# STA 141A Fundamentals of Statistical Data Science

### Lecture 4, 10/10/23, Functions

### Announcements

- Second homework is published! Deadline this Friday, 11:59 PM

### Last week's topics

- Vectors, matrices and lists
- Control structures

### Today's topics

- Principles of proper programming
- `apply` and derivatives
- Functions

### Adhere to the principles of proper programming!

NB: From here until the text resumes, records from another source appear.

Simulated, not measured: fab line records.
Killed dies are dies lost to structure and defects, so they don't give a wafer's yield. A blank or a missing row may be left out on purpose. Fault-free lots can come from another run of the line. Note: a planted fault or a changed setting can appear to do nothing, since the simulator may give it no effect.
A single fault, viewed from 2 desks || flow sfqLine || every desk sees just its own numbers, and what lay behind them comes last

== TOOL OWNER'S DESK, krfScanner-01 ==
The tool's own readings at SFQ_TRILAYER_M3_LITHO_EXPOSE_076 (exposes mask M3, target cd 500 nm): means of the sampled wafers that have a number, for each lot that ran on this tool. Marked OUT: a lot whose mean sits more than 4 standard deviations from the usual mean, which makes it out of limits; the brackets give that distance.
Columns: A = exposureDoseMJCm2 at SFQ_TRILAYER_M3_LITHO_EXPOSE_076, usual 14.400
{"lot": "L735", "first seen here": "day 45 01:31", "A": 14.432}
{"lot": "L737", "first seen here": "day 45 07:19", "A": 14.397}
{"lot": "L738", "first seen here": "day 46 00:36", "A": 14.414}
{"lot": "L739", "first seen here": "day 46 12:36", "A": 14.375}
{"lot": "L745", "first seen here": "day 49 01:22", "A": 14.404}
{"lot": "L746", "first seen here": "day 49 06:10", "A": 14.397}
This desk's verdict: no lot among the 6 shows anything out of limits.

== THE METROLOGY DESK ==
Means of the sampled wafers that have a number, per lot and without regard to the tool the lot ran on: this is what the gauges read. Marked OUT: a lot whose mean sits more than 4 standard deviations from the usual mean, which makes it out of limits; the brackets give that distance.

- K.I.S.S. (Keep It Simple, Stupid): Functions should perform one task, and one task only. 
- Rule of Three (avoid code duplication): Duplication is a bad programming habit because it makes code harder to maintain. 
- Clarity before Efficiency: Never sacrifice clarity for some perceived efficiency. Donald Knuth: "Premature optimization is the root of all evil."
- Naming: Stick to consistency and conventions. 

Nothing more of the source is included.